“I like the Eiffel Tower because it looks like steel & lace.” – Natalie Lloyd
The Paris skyline would simply be incomplete without the intricately laced metal of La Tour Eiffel. An impressive structure, there’s no denying that it is a tourist trap. Equally, it forever claims a soft spot in my heart.
The earliest memory I have is a rather gloomy Parisian afternoon, sitting atop a tour bus with my parents and sister, long before my brother came along. The sky was a dull grey, yet somehow, the Eiffel Tower stood majestically in the midst of the city. I have a photograph to remind me, one where I am posing in a particularly disastrous striped cardigan, my arm wrapped around my sister protectively. I look as miserable as the weather, but I remember the sense of wonder I felt in that moment.

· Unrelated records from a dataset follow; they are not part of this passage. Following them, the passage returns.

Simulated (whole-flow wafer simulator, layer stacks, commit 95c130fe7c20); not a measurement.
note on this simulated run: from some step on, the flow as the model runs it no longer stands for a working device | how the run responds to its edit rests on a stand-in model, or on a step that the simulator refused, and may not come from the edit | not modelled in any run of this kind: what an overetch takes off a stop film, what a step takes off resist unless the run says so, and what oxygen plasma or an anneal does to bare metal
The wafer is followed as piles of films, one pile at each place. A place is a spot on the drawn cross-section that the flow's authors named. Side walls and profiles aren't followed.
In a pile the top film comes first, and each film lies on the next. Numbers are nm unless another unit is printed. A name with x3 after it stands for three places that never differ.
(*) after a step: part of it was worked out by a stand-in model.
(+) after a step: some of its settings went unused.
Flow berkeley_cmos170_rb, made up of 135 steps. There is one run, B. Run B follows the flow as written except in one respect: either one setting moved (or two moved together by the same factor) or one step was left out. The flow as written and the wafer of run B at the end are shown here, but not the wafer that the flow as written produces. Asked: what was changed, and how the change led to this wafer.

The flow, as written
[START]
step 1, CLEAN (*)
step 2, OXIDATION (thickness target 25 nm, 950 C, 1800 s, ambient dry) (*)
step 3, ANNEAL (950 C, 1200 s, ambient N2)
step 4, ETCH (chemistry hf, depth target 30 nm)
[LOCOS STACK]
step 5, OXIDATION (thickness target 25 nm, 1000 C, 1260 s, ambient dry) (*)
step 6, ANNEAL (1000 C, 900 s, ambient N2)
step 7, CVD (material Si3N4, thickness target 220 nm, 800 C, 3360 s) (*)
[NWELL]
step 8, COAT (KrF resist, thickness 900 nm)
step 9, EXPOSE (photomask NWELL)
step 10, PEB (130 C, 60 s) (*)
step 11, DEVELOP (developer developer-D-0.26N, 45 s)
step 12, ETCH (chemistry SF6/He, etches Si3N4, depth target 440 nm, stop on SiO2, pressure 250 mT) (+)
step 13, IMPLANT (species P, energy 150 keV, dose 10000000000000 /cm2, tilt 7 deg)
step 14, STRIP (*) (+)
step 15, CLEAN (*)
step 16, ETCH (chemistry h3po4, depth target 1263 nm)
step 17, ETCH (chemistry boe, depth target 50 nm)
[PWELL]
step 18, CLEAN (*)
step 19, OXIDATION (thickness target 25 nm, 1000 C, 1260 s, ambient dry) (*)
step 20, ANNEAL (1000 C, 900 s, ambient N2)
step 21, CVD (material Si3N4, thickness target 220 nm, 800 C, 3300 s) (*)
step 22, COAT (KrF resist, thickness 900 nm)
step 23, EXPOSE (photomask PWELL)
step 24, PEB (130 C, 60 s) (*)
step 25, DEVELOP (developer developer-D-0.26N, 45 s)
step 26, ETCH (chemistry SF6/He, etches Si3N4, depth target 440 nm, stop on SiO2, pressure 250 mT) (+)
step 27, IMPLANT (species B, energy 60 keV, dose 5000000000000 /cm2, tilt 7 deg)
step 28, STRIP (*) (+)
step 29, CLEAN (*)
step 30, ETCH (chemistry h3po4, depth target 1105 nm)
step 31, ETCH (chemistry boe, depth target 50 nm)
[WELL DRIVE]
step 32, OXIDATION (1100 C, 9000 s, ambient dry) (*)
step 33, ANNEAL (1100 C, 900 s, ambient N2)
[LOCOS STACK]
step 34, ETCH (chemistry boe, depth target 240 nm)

Of course, despite my mother’s morbid fear of heights, we just had to see how high we could get. As the weather took a turn for the worse and the queues depressed my loud sister, we stopped halfway at the little café. I felt so Parisian, speaking the few French words my aunt had taught me and eating a crepe. This was quickly replaced with embarrassment, as dear Papa sent his plate of fresh crepes to the floor with a resounding crash. How un-Parisian of him.
Fate would have it that my next encounter with the beloved Eiffel would take place during my first year of university, with people I barely knew but would go on to form solid friendships with. It was a startlingly cold evening, and we took a trip to the top post dinner to continue our little soirée. In retrospect, I spent far too long snapping photos. I wish I had taken the time to fully appreciate just how magnificent Paris looked spread out at my feet.
I couldn’t get enough, as I returned the very next year with some familiar faces and new ones. No trip to Paris is complete without a visit to the Eiffel Tower after all. And the year after that, I was back with the friends that are firmly now my family. I suppose in this way; the Eiffel Tower is the symbol of love it’s cited to be. Every visit had an unspoken rule that France’s famous structure must be a part of the Friday night itinerary. I certainly wouldn’t change that.
Lucky enough to see it both by day and night, it is worth mentioning that La Tour Eiffel is beautiful. But is even more spectacular as the sky changes from lapis to a deep inky blue. An amateur photographer, yes, but I love capturing the illuminated Tower set against the midnight sky. And if you hang around long enough, you might just see it sparkle.
It can’t be fully explained, and I am sure there are a few readers among you who think the Eiffel Tower is vastly overrated. That’s fine, everyone is allowed an opinion, even if I vehemently disagree with it. It’s captivating and fuels my love for the City of Lights. The history and identity, the inspiration it has sparked for so many others just like me.
Hearing the news that La Tour Eiffel is to be encased by an eight-foot glass wall didn’t sit well with me, so to speak. I don’t take terror threats lightly, I would be mad to ignore them, but it seems such a shame to take such drastic measures. An iconic sight, undermined by a dreary glass wall. Where has the romance gone?
Glass wall or not, I will always love La Tour Eiffel. One of my dearest companions, Elliot, always reminds me that the only problem with the view from the Eiffel Tower is that the Tower itself is not a part of the view. How right he is. Perhaps it is rife with tourists, and perhaps it is overpriced. But to this day, it takes away my breath more than any man ever has.